Bring me equity
Michael Gerrard looks at the role of salaried partners and asks whether the profession will ever take them as seriously as the equity elite
When is a partner not a partner? When he is paid salaries and bonuses rather than a portion of profits, may be the answer - at least if a case currently causing a stir in the US is anything to go by.
One of the world's largest law firms, Sidley Austin Brown & Wood, is currently under the gaze of the US's Equal Employment Opportunity Commission (EEOC) in an ongoing case which raises the question of whether salaried partners are the real deal.
The EEOC has ordered the firm to hand over partnership documentation as part of its investigation into the demotion of 32 partners three years ago at the pre-merger Sidley & Austin (see [2002] Gazette, 14 November, 6).
The case has thrown up several issues - not least the employer or employee status of non-equity partners, who do not share in the profits and instead rely on salaries and bonuses for their income.
The difference is crucial, because employers are not covered by US anti-discrimination legislation.
Sidleys asserts that the 32 were partners and employers.
It also claims the demotions were triggered by shortcomings in performance.

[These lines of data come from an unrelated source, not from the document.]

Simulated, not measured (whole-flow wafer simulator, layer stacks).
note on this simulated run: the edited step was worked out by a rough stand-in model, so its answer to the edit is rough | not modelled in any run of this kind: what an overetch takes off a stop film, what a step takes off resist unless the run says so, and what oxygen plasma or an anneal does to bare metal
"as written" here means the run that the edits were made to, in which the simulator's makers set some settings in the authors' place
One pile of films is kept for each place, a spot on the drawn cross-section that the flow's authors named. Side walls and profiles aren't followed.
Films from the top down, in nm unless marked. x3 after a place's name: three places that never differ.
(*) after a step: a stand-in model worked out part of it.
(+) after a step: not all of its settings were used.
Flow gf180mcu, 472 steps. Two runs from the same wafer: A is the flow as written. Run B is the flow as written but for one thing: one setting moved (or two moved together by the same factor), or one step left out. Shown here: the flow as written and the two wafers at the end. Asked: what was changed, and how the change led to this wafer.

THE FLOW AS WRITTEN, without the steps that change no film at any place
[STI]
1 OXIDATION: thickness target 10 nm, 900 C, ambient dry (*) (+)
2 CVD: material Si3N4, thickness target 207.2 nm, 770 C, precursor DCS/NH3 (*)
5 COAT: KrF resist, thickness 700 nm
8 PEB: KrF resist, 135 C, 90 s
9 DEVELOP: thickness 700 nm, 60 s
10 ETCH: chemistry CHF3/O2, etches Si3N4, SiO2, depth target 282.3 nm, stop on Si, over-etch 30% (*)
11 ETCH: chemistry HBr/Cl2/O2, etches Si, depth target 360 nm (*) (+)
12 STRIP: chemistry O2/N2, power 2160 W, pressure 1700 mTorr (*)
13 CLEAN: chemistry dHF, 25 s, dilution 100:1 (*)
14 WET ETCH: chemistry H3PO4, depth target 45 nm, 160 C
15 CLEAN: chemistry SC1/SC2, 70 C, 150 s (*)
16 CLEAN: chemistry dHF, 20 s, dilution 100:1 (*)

Traditionally, there was a defined view of what constituted a partner - a person who owned some equity in the firm and drew a percentage of any profits rather than gaining remuneration through a set salary.
As Richard Dedman, senior partner at Barlow Lyde & Gilbert and a professional negligence specialist, puts it: 'The major difference is that an equity partner is a stakeholder in a firm, whereas a person who is on a salary is much closer to the status of employee.'
Indeed, this is a view generally taken by the Inland Revenue, which usually regards partners on a straight salary paying tax on a PAYE basis as employees for tax purposes, however they are presented to the outside world.
To this basic equity concept has been added over the years the concept of lockstep, where the percentage of profits a partner accrues is based on that lawyer's seniority in the pecking order.
Under this now widespread scheme, profits are divided on the basis of points, with partners gaining more points as they proceed up the lockstep ladder.
Further refinements have been added, such as the US merit-based idea of 'eat what you kill', where a partner only benefits from the work he himself brings in.
But over recent decades, as firms have ballooned in size and changed in character, so has the concept of partnership.
With more lawyers to satisfy, the idea of the salaried or non-equity partner was born.
And those who make it, even though everyone knows they are salaried, claim that the change in status is a major help; where before an associate could not get things done, or was not listened to, suddenly the salaried partner can and is.
The situation has been brought into sharp focus by the fashion for de-equitising lower-earning partners in an attempt to make the average profit per equity partner better, thus making a firm look better in profitability statistic tables.
This factor and the Sidley Austin case has helped re-ignite the debate in England and Wales as to whether a partner on a fixed salary is really no more than a glorified employee.
According to this argument, such partnership status is a useful promotional tool to make a firm's letterhead look impressive (although a few firms call such people 'associate partners').
Others will argue that salaried partners are just that; indeed, even though they may not be entitled to the greater benefits given to full equity partners, they are still capable of being held liable for firms' losses under partnership law.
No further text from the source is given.